April 9, 2008
Protests erupted in cities across Haiti on Monday in response to rising poverty and hunger and to the seeming indifference of the large United Nations mission in that country.
In the capital city, Port-au-Prince, thousands protested in front of the presidential palace. As BBC News reported, “Witnesses say the protesters used metal bins to try to smash down the palace gates before UN troops fired rubber bullets and tear gas to disperse them.”
“The demonstrators outside the presidential palace said the rising cost of living in Haiti meant they were struggling to feed themselves. ‘We are hungry,’ they shouted, before attempting to smash open the palace gates.”
Protests spread across the country
The countrywide demonstrations started with two days of protest in Les Cayes, Haiti’s third largest city. According to a Haiti Information Project report, on April 2, “More than 3000 demonstrators surrounded a UN compound that houses Uruguayan troops who reportedly opened fire on the crowd.”

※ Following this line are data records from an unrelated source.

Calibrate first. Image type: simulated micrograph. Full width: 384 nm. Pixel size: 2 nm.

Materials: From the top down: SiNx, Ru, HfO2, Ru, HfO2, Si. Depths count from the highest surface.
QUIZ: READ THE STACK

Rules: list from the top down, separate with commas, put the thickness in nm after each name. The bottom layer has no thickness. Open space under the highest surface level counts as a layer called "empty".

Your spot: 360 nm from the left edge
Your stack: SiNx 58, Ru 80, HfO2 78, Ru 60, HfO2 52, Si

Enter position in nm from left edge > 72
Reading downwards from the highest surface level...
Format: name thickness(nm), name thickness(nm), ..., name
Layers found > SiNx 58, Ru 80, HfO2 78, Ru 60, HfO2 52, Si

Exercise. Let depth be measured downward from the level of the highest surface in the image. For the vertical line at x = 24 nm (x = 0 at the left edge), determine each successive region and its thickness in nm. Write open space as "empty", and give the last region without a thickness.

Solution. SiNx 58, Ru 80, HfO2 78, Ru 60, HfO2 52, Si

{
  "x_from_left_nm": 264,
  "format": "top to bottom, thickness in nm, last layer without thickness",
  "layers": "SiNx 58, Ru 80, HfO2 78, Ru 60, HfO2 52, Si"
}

The next day, over 5000 protesters set up flaming barricades throughout the main downtown area of the city and paralyzed traffic for several hours. They attacked the fence of the headquarters of United Nations forces in the area.
Uruguayan troops with the United Nations Stabilization Mission, known by its French acronym MINUSTAH, opened fire on the crowd and witnesses claim that five people were wounded. News agencies report that at least four Haitians have been killed by UN forces since protests erupted.
Mounting protests throughout Haiti stand in stark contrast to recent press releases and interviews by UN and Canadian officials claiming that the situation in Haiti continues to improve following the overthrow of the country’s elected president, Jean-Bertrand Aristide, in 2004. A foreign-sponsored election in February 2006 saw René Préval, a former colleague of Aristide, chosen as president.
Where has the “aid” money gone?
Foreign countries, principally Canada, the U.S. and France, have pumped several billion dollars into Haiti since 2004 while the average Haitian has seen no improvement in their living conditions. The price of staples such as rice and beans, whose importation is controlled by a few wealthy families, has nearly doubled while unemployment remains at close to 80 per cent.
There is great resentment, among the Haitian people, against the UN-sponsored police and military presence in their country. The UN spends $600 million per year there, twice the national budget of the Haitian government. Most of the UN money is spent on police and military, while the country is mired in a profound economic, social and environmental calamity.
Canada sent 500 soldiers to Haiti in February/March 2004 to participate in the overthrow of Aristide’s government, along with troops from the U.S. and France. Since then, the Royal Canadian Mounted Police has headed up a 100-plus member Canadian training mission of the Haitian National Police, a notorious human rights-violating agency. Unknown numbers of Canadian military advisers are in the country. There are also Canadian-appointed advisers playing key roles in the ministries of the Haitian government.
Following Aristide’s ouster in 2004, several thousand of his supporters were killed, and thousands were jailed or exiled. Haiti’s prison population has doubled since 2004. Prisoners are held in horrific conditions. The April 7, 2008 issue of Maclean’s described the conditions in Haiti’s main national penitentiary as follows: “Words cannot describe the horror, the stench and the despair inside.”
The Canadian government says that one of its contributions to Haiti in the past four years has been improvement to the prison and criminal justice system.